But Aardvarks have awesome low-altitude performance!
even if they were outclassed by the MiG-27 even before their introduction and the Air Force was fully aware of this and just thought "fuck it, we've already spent so much time on this jet we might as well push it into production"
Also, went to the Santa Cruz Beach Boardwalk yesterday (the only seaside amusement park that still exists on the western seaboard!) and in its arcade next to a bunch of rusty old games like Pong and Sea Wolf (the one that had its own little submarine periscope) was this postcard machine thing that had postcards of "THE LATEST AND GREATEST JET FIGHTERS". And you know, because I'm me, I went ahead and turned three dollars into twelve tokens and went back and checked out that old postcard machine. Though the arcade video games around them didn't work (aw, no Pong/Sea Wolf/Tron etc.) that machine still did. Probably because it was mechanical and not electronic and was probably not THAT rusty on the inside.

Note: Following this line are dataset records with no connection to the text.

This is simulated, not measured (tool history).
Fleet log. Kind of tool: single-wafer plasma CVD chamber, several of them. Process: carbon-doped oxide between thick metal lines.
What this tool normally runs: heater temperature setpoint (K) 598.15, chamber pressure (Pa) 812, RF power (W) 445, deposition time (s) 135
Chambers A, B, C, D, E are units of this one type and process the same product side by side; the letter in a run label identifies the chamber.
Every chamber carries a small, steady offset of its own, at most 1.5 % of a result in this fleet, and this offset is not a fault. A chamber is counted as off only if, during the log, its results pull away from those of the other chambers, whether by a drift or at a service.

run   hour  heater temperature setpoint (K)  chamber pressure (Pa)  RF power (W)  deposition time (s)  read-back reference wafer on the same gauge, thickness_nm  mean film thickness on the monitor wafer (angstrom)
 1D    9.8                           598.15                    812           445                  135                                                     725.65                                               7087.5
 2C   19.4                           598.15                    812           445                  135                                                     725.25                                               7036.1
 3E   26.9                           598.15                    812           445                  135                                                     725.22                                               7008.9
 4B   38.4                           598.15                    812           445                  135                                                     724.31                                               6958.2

Anyway, the machine borked and gave me way too many postcards per token. It was supposed to be one token per postcard/ $.25 per card, but it ended up giving me two or three postcards per token, and I ended up with 25 postcards. Funny shit though, "THE LATEST AND GREATEST JET FIGHTERS" included the F-86D Sabre, F7U-3 Cutlass, F4D Skyray, and FJ-3 Fury, among others. Those are like, the '67 Mustang and Cadillac of the aviation worl
B-52A. dinosaur.
lol F3H Demon. Fucking plane was in service for only ~8 years, which is horrifically short for a Navy jet.
I'm pretty sure these are the original cards from the '50s/'60s. I'm probably the first Aerophile in over 50 years to touch that machine.
Mail them to all of us :V
B-52s are fucking awesome. I was at an airshow a couple years ago and one flew by and it was the greatest thing ever.
Green Naugahyde (the new (from September 2011) Primus album) is pretty good, I'd recommend checking it out.
Don't you just love it when three warthogs fly by your house? Or a chinook by your school? Or an osprey on a camping trip?
I saw three chinooks leaving work a few weeks ago. Than that same day there was a big traffic jam and I saw three ambulances rushing past.
I assumed the world was ending so I took back roads home.
PM your addresses and I'll do it. domestic only, cause I don't have no rides to post office. First five PMs get postcards.
I've seen an Apache fly over my high school, and i live on a flight path for Chinooks going between airbases.
I've seen groups of up to 3 go past in formation/convoy, flying pretty much at treetop height over the fields, and there's a DC-3 with invasion stripes that flies over every time there's an air show on somewhere, it's the same one every time. It flew past really low once when i was out in the fields, it was badass to see it go over.
Kind of wish there was a little more variation. If the RAF doesn't start using ospreys before i end up moving away from where i live at the moment i'm going to be a very sad person.
a b-2 overflew my field once (COLORADO LAND OF AIRFORCE BASES ERRYWHERE) on an airshow run
all the kids were all "d00d stelf bommer kilstreek1!!"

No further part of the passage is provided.